When Melissa was young, her father was the most important man in her life. Girls were horrible to her because she was so gorgeous and good at things (something about varsity cheerleading? I don’t speak American high school). She even got beaten up for her suspected promiscuous ways (she wasn’t promiscuous! She was a virgin! A woman’s virginity is precious and a gift to her husband). But she always had her dad to rely on…until he was killed in a single-car crash and she and her mother found out he’d lost all of their money. Melissa’s college fund was gone and her mother needed to go to work to support them. Oh, and by the way he was a serial adulterer who would leave the family without notice for weeks at a time when he wanted to “run wild”. What a great man.

Melissa’s giant teenage ego aside, that’s actually a really sad story. Melissa’s family friend volunteered to pay for her tuition so she was able to go to college but she had to work three jobs to cover her rent and living expenses. That must have been hard for her, so good on her for working hard to get an education. Then, while waitressing in one of her three jobs, she met Joe. Five months later they were engaged and five months after that they were married. Then the problems started.

Firstly, Joe didn’t want his wife to work. He believes it’s a woman’s role to cook and clean for her husband. He works hard, he wants a hot wife to rush to the door when he arrives home before serving him a home-cooked meal just like the ones his mother cooked for him (she took lessons from his mother so her food would literally be the exactly same). So, despite how hard she worked to get a degree, despite what happened to her and her mother when her father died leaving them penniless, Melissa doesn’t work. Not a good start. Also, if you were hot when he married you and you stop being hot by getting fat or frumpy, don't be offended when your husband tells you so - he's not being a dick, he's helping you. It's because he loves you so very very much. I think I need a shower.

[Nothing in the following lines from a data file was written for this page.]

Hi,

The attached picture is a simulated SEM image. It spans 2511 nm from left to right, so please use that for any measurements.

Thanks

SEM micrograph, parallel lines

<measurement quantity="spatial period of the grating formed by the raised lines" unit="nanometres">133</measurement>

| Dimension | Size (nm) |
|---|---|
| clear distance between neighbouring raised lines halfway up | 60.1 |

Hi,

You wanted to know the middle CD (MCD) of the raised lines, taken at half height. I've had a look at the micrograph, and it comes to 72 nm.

Then, Joe starts becoming a bit more prescriptive about what he wants his wife to do. He doesn’t like her to talk to people at parties. He doesn’t like her to see her single friends. In fact, he doesn't want her to socialise at all if he's not there. He wants her to wear a wedding ring (she’s his property) but doesn’t wear one himself. He doesn’t let her spend the night away from home without him – he doesn’t like her to spend time away from home at all. So Melissa doesn’t. He’s her king, she does what he says. The relationship as described is not only not healthy, it’s abusive – Joe is controlling, dominating and occasionally violent.

The more I read this book the more disturbed I was by what I was reading. Melissa lists the actions she takes to avoid her husband’s anger. She has sex with him every day, even if she doesn’t feel like it, because when he gets angry he throws chairs and not having sex makes him angry (he calls sex “getting the poison out”. Romantic, right?). Her relationship to marital sex and fidelity is horrific. If you have bad news to give your husband, have sex with him first and then he won’t mind as much. And if you don’t have sex with him, the consequences are dire. She says, “Refusing to initiate is a Top Three reason men cheat. The ugliest girl in the world could come on to a man in that state of mind, and he might have to go for it. He thinks, At least someone wants me.” (side note, these are direct quotes from the books. The random caps and italics are in the original.) Who even thinks this way, let alone puts those thoughts on paper and publishes them?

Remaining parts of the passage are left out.